03 February 2009 22:50 [Source: ICIS news]
SAN FRANCISCO (ICIS news)--The European biodiesel industry is riddled with so many self-inflicted problems, its anti-dumping complaints could fail against US producers, a lawyer said on Tuesday.
The European Biodiesel Board (EBB) filed anti-dumping complaints with the European Commission in June, alleging that the US biodiesel industry unfairly benefited from their nation's $1/gal (€021/litre) blending credit.
In making a ruling, the governing body has to discover whether US trade practices as a whole caused “material damage” to EU biodiesel producers, said Duane Layton, who is representing some of the US biodiesel producers that the EC is investigating.
That process could be complicated by what Layton described as several self-inflicted wounds in the European biodiesel industry market, including problems with feedstock, tax policy and too much capacity.
“Are your exports in totality causing injury to European biodiesel industry?” he asked the audience at the Biodiesel Conference in San Francisco. “Also, rapeseed is more expensive than soybeans. These things have nothing to do with your exports.”
The US produced 700m gal (2.65bn litres) of biodiesel in 2008, sending the vast majority of it to Europe. The uncertainty over the Commission’s case and Germany’s proposal to limit US imports due to sustainability issues has led to a sharp drop in US biodiesel exports to Europe in the fourth quarter of 2008.

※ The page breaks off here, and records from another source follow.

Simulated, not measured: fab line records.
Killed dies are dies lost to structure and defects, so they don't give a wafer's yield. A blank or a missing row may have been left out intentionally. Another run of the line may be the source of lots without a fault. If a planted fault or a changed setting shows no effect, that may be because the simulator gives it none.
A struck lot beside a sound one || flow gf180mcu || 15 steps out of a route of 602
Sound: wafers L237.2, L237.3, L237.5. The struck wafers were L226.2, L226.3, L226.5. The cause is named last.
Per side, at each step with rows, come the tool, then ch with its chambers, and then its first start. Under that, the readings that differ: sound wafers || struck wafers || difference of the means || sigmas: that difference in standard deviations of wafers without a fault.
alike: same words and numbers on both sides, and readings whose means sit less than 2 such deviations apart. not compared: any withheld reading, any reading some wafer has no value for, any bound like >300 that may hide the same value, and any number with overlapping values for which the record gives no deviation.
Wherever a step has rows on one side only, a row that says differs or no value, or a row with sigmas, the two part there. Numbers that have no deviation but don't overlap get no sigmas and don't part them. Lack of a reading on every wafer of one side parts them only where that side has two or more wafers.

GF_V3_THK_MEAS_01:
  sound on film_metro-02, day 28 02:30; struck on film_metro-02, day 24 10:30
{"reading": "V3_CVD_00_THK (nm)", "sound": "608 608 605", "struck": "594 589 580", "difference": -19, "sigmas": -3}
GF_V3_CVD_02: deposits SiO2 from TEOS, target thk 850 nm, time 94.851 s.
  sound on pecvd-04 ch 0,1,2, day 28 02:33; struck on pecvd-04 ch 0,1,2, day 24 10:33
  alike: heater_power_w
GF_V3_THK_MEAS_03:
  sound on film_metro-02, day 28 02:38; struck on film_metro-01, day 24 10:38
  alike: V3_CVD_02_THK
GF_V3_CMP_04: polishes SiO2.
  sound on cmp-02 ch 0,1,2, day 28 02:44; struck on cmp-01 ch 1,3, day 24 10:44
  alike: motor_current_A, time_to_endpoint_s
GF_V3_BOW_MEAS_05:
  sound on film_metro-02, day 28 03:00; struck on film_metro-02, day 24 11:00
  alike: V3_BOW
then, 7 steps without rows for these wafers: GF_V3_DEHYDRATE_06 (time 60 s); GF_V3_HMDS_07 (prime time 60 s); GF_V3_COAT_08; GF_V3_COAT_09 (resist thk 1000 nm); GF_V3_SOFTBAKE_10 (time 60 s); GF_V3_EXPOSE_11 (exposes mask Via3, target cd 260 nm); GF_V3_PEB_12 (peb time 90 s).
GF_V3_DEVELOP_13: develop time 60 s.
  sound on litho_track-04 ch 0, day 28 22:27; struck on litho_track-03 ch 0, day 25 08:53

Layton said EC investigators just finished collecting information from US producers last week and has signalled it may delay issuing its preliminary report, which was originally due on 13 February.
C Phillip Riedel, biofuels research manager at LMC International, said the European market was in a “homemade crisis” that had little to do with US imports.
Spurred by government biodiesel demand forecasts, producers jumped into the market and brought capacity to 7.8bn gal/year by 2008. That production level was what the EU forecast for 2020.
Also in 2008, EU lawmakers increased the energy tax on pure biodiesel (B100) from €0.07/litre in January to €0.18/litre in October. This stalled demand and led to 4.5bn gal of idled biodiesel production, Riedel said.
“There’s fundamental problems in the European industry,” he said.